Merced/IA64(John R. Mashey)

Index Home About Blog

From: mash@mash.engr.sgi.com (John R. Mashey)
Newsgroups: comp.arch
Subject: Re: Scalability of VLIW
Date: 30 Dec 1997 01:52:04 GMT

In article <66sgkg$bvs$1@sue.cc.uregina.ca>, bayko@borealis.cs.uregina.ca
(John Bayko) writes:

|>     This is true, which is why traditional fixed length VLIW isn't
|> used in new designs. Rather, the trend is towards variable length
|> instruction groups (VLIG?) which specify only how many instructions

Whatever IA64 is, it seems a strain to call it classic VLIW, for sure,
without causing the VLIW term to expand into meaninglessness.

|>     The only real difference between dynamically grouped instructions
|> and statically grouped ones is that the compiler does all the work
|> beforehand (and probably does a more thorough job at it because it
|> doesn't have to rush), so you can completely eliminate the dependency
(1)   -------------------------------^^^^^^^^^^^^^^^^^^^^^^^^^^^^^^^^^^^^
|> checking circuitry from the CPU - that circuitry has become awfully
|> complex, and is causing exactly the same type of complexity in RISCs
|> as the memory addressing methods in CISCs which RISC did away with.
(2)-------------------------^^^^^^^^^^^^^^^^^^^^^^^^^^^^^^^^^^^^^^^^^

(1) Is widely-believed and repeated, but is not, in general, correct.
(2) Is not true either.

(1) Compilers may indeed be able to do static grouping of instructions,
such that no two instructions within a group are dependent. There is of
course a long history of compilers doing code scheduling to move
dependent instructions "far enough" apart, of which static grouping is
a particular case.  Even  on architectures that guarantee complete
hardware dependency checks, it has often been worthwhile doing code
scheduling.

However, although static scheduling to avoid inter-group dependency
checks may work fine when the latency of each operation is:
	(a) Fixed
	(b) Short, preferably 1 cycle, so that the results of one
	    group are available in the next with no concern.
and when the dependencies are:
	(c) Statically visible, i.e., like register-register checks.

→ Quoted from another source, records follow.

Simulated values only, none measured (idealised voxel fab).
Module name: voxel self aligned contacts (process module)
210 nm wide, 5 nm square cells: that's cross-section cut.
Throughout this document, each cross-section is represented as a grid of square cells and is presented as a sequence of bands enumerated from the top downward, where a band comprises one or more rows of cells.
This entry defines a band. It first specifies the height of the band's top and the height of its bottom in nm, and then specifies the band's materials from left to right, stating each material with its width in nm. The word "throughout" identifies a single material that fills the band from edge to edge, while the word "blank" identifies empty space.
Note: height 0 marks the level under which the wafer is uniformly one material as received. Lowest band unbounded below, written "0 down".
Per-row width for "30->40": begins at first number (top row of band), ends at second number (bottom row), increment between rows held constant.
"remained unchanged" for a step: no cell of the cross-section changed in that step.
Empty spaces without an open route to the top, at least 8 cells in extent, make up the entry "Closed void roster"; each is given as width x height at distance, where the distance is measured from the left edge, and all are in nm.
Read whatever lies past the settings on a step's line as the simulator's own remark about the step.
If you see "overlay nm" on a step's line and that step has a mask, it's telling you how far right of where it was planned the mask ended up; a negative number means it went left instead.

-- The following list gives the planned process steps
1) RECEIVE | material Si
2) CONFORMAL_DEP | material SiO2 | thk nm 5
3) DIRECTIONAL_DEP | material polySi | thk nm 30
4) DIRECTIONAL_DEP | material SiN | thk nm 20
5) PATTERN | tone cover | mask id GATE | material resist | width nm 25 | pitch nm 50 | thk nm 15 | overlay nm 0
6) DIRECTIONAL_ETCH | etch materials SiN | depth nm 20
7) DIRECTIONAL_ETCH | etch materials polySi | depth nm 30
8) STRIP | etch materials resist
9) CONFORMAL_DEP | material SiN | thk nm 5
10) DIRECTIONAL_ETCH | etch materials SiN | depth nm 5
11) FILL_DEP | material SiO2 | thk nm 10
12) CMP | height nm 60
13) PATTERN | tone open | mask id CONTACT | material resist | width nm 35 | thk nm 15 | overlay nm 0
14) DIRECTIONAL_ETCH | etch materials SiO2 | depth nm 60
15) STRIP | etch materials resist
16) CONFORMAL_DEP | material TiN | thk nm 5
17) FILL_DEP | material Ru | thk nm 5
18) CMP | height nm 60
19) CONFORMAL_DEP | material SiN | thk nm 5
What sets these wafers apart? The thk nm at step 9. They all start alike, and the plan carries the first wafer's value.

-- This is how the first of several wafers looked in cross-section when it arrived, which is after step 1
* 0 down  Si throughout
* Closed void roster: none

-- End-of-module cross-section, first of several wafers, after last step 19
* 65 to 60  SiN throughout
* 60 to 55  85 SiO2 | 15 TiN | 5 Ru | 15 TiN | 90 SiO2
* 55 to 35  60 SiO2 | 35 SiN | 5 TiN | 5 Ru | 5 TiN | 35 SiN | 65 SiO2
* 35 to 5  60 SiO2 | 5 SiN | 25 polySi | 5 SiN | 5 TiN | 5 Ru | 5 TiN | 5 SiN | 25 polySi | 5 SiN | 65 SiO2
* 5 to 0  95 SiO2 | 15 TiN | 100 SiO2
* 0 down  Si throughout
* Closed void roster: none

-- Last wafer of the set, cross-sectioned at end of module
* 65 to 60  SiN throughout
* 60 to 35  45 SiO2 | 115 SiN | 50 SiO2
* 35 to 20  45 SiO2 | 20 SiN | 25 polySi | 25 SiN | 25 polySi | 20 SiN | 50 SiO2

But unfortunately, except for the "simple" integer register-register
operations in most RISCs, (a) and (b) are often untrue:
	(a) Many implementations use algorithms with timings that are
	data-dependent, even for register-register operations, and of course,
	loads and stores can have huge variations in cycle counts depending
	on whether or not they hit in cache ... or consider what
	happens in a large SMP when you write a line shared among all CPUs.

	(b) Most floating-point operations are at least a few cycles
	long, and implementations of CPUs in the same family offer differ,
	since these things can be very area-intensive. Even if you get
	FP + and * to be 2-3-cycle operations, FP / and sqrt will be many
	cycles.  If integer * and / are provided, they're likely to use
	a few cycles as well.  Maybe somebody has managed to avoid
	dependency-checks on the result of dsqrt ... but I doubt it,
	at least in a general-purpose CPU family.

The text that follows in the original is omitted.